Add just a bit of acrylic at a time. Don’t use too much product.
It’s always better to add another bead of acrylic than to make your overlay too thick and your nails too bulky.
After acrylic material hardens you need to buff and file off any excess product to make your overlay perfectly smooth.
A downside of acrylics is that the monomer has a very strong and unpleasant smell.
However, the smell goes away completely after the material has hardened.
And a big plus of acrylics is that, unlike hard gels and polygels, they do soak off with acetone.
Mia Secret Acrylic Powder
Mia Secret manufactures professional clear acrylic powder that offers great consistency and adhesion. It’s very strong.

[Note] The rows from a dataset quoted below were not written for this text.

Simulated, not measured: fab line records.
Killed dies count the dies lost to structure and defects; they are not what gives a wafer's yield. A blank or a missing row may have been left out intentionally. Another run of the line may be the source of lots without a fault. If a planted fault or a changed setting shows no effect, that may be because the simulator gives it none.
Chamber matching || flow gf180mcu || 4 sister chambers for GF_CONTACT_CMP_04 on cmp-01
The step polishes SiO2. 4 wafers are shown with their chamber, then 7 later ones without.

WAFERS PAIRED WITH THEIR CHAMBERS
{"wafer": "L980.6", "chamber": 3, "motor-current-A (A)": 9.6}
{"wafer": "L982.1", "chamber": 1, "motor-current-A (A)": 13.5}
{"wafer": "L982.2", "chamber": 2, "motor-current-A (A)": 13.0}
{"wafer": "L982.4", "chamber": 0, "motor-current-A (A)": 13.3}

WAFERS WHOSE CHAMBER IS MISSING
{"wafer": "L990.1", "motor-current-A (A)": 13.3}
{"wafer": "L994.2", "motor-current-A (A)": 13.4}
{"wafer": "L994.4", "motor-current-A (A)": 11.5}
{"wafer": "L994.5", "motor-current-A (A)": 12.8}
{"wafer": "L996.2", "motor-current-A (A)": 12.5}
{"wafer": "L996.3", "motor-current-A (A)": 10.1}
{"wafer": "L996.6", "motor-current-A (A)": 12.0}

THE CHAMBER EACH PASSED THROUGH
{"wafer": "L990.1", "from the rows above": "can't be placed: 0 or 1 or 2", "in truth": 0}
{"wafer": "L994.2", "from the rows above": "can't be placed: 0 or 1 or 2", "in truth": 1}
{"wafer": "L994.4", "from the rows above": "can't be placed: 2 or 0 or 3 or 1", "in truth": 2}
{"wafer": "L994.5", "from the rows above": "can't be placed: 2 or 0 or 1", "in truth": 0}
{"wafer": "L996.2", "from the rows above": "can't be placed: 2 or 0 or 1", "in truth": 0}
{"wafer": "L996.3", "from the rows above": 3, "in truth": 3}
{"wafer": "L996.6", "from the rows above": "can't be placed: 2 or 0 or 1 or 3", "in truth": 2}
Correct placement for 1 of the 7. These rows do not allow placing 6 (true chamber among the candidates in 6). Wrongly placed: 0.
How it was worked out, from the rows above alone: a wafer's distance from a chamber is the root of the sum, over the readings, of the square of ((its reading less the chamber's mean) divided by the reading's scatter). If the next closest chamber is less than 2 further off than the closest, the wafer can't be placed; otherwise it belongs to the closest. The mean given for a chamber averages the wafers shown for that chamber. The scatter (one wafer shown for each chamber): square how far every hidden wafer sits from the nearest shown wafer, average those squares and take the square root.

This powder also has a special formula that prevents it from yellowing.
Mia Secret Liquid Monomer
This monomer made by Mia Secret works perfectly with their acrylic powders.
The monomer dries quickly, but not too fast. So you have some time to apply your acrylic overlay and to distribute it well.
Dip powder overlay nails
Dip powders are basically acrylic powders that you apply in a different way.
Dip powder kits don’t contain the acrylic monomer but use a glue-type liquid hardening agent instead.
This liquid seals the dip powder and makes dip powder nails air dry and harden.
You don’t need a UV/LED lamp with dip powders.
The biggest advantage of dip powder kits is that they offer an easy to use and fast way to create acrylic nails.
No need to think about the proper powder to monomer ratio, no need to sculpt the nails with a brush.
You only need to buff the nails, use the dehydrator and primer, use the base coat, and paint your nails with the glue-like liquid.
After that, you need to dip each nail into the jar of colored dip powder of your choice and brush the excess powder off with a large brush.
Then repeat these steps again: paint the nails with the liquid, dip them one by one into the powder, brush off the excess powder.
The last step is covering the dip powder acrylic overlay nails with a sealing top coat.
After your overlay is done you can apply gel nail polish.
Another advantage of dip powder kits is that the glue-like liquid is much less smelly than the acrylic monomer. So if you are sensitive to smells this is a great alternative to acrylics.
Kiara Sky Dip Powder Essentials Kit
Kiara Sky is a popular manufacturer of dip powders and gel nail polishes with gorgeous effects.
Their essentials kit contains everything you need to create dip powder nails or overlays.
It includes the bond, the base coat, the top coat, clear powder, several colored powders, nourishing oil, etc.
Acrylic powder overlay nails
You can also do thin acrylic overlay nails without the monomer, just using some acrylic powder.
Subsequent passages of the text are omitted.